How do conditions of worth affect us? 

If I am told by my parents that in order to be ‘successful’, I need to have a high-paying job, say as an accountant, a nice house and a fancy car, I might come to share this idea even if deep within myself, I don’t really want these things. I might secretly want to travel the world in a camper van and write poetry. If I have taken on my parents’ ideas as conditions of worth, I may come to believe I am a failure for not achieving the career, the house and the car and if I do get the camper van and write the poetry I might still feel like a failure and not really understand why. Essentially, my conditions of worth are in conflict with my authentic Self.

Another example might be if I feel upset about something and I am told that this thing should not upset me. If I take this on as a condition of worth, I may come to believe that my feelings and emotions and wrong and I cannot trust them and so I need someone else to tell me what to think.

Here are some other examples of conditions of worth:

  • Being gay is wrong
  • Being an artist is not a ‘proper job’
  • Nice people do not dislike other people
  • Boys don’t cry

What can counselling do about conditions of worth? 

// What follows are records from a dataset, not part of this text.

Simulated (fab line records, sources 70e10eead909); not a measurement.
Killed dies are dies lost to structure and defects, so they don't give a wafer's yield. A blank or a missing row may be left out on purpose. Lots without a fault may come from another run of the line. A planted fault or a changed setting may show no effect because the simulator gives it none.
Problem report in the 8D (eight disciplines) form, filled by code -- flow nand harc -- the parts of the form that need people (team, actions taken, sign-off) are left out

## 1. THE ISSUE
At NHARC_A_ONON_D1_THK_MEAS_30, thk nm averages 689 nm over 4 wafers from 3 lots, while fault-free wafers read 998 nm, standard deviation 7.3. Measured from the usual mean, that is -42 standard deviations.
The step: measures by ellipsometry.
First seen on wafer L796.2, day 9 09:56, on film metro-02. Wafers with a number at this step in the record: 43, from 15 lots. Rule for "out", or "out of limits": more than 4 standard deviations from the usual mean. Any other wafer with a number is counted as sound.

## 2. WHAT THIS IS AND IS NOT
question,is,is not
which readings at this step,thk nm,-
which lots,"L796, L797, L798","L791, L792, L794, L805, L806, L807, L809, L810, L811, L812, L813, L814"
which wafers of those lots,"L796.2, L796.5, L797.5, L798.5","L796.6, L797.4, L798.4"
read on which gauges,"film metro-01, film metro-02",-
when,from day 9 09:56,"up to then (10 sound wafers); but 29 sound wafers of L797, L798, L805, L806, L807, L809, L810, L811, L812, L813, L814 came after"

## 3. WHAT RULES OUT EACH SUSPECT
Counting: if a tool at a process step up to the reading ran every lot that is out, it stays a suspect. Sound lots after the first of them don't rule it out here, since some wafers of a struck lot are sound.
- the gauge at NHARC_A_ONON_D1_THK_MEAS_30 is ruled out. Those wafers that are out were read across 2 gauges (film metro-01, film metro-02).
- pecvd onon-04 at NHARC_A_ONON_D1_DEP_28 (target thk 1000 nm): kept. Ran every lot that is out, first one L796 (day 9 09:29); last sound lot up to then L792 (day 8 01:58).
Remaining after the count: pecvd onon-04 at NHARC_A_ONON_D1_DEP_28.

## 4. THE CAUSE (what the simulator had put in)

If we can examine our history and look at what conditions of worth we might be carrying and how they have affected us, we may be able to begin to answer some of the questions we have about what it is in our lives that is making us unhappy. In the above example, if I understand that my beliefs about success being a high-paying job, a house and a big car, come from the way I was brought up, I may be able to accept that the camper van and poetry are what is right for me even if my parents (or whoever else) don’t agree. I can then make my decision about what to do next from my heart rather than from someone else’s beliefs.